Scientific tools and libraries are provided as modules and you can see what is available by running the command module avail :
$ module avail -------------- /path/to/base/modules --------------- cmake gcc intel matlab
Initially you will only see the base modules - these are either compilers or stand alone packages such as MATLAB.
In order to see more modules including libraries and MPI distributions you need to load a compiler, typically
$ module load gcc $ module avail --------------- /path/to/gcc/modules ---------------- gdb fftw hdf5 mvapich2 openmpi python R -------------- /path/to/base/modules --------------- cmake gcc intel matlab
The full guide to how to use modules can be found here.
In your submission script we strongly recommend that you begin with the command
module purge and then load the module you need to as to ensure that you always have the correct environment.
There are a number of examples available on a git repository. To download these run the following command from one of the clusters:
git clone https://c4science.ch/source/scitas-examples.git
Enter the directory scitas-examples and choose the example to run by navigating the folders.
We have three categories of examples:
To run an example (here: hybrid HPL), do:
sbatch --partition=debug hpl-hybrid.run
Or, if you do not wish to run on the debug partition:
MPI is the acronym for Message Passing Interface and is now the de facto standard for distributed memory parallelisation.
It's an open standard with multiple implementations and we are now at version 3.
There are multiple MPI flavours that comply with the specification and each claims to have some advantage over the other.

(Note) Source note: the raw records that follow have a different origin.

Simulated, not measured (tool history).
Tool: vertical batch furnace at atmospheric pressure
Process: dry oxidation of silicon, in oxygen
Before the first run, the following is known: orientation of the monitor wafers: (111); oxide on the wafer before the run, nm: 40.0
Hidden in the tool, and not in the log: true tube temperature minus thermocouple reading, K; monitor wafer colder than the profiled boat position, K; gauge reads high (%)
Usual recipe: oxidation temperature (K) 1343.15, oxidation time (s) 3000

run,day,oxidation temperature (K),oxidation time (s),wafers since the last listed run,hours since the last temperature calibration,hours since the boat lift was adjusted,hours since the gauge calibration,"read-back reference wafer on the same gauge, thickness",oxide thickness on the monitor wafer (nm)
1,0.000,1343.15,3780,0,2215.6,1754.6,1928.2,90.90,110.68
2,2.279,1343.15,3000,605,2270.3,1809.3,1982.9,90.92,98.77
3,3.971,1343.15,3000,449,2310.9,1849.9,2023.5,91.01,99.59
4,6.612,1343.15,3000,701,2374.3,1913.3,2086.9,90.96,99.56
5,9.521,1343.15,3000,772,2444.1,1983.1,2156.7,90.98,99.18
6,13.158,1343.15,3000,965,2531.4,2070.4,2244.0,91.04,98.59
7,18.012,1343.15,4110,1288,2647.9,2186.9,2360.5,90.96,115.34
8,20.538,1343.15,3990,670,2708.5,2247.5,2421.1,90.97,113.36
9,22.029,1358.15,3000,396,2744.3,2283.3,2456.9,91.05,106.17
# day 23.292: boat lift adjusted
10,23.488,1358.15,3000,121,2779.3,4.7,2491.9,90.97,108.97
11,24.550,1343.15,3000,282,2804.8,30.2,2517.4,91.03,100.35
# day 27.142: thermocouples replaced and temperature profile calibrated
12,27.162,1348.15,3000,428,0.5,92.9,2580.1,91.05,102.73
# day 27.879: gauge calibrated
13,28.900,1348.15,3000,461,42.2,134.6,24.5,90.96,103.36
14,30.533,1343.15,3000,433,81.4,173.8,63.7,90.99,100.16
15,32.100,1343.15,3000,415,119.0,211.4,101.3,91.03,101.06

Some are vendor specific and others are open source.
On the SCITAS clusters we fully support the following compiler/MPI combinations (July 2018 until July 2019):
Intel 2018 with Intel MPI 2018
GCC 6.4 with MVAPICH2 version 2.3rc2
This is a SCITAS restriction to prevent chaos - nothing technically stops one from mixing! They all work well and have good performance.
If we have a MPI code we need some way of correctly launching it across multiple nodes. To do this we use srun which is a SLURM’s built-in job launcher:
To specify how many ranks and the number of nodes, we add the relevant
#SBATCH directives to the job script.
For example to launch our code on 4 nodes with 16 ranks per node we specify:
#!/bin/bash #SBATCH --nodes 4 #SBATCH --ntasks-per-node 16 #SBATCH --cpus-per-task 1 #SBATCH --mem 32000 #SBATCH --time 1-0 module purge module load mycompiler module load mympi srun /home/bob/code/mycode.x
There is no need to specify the number of ranks when you call srun as inherits the value from the allocation.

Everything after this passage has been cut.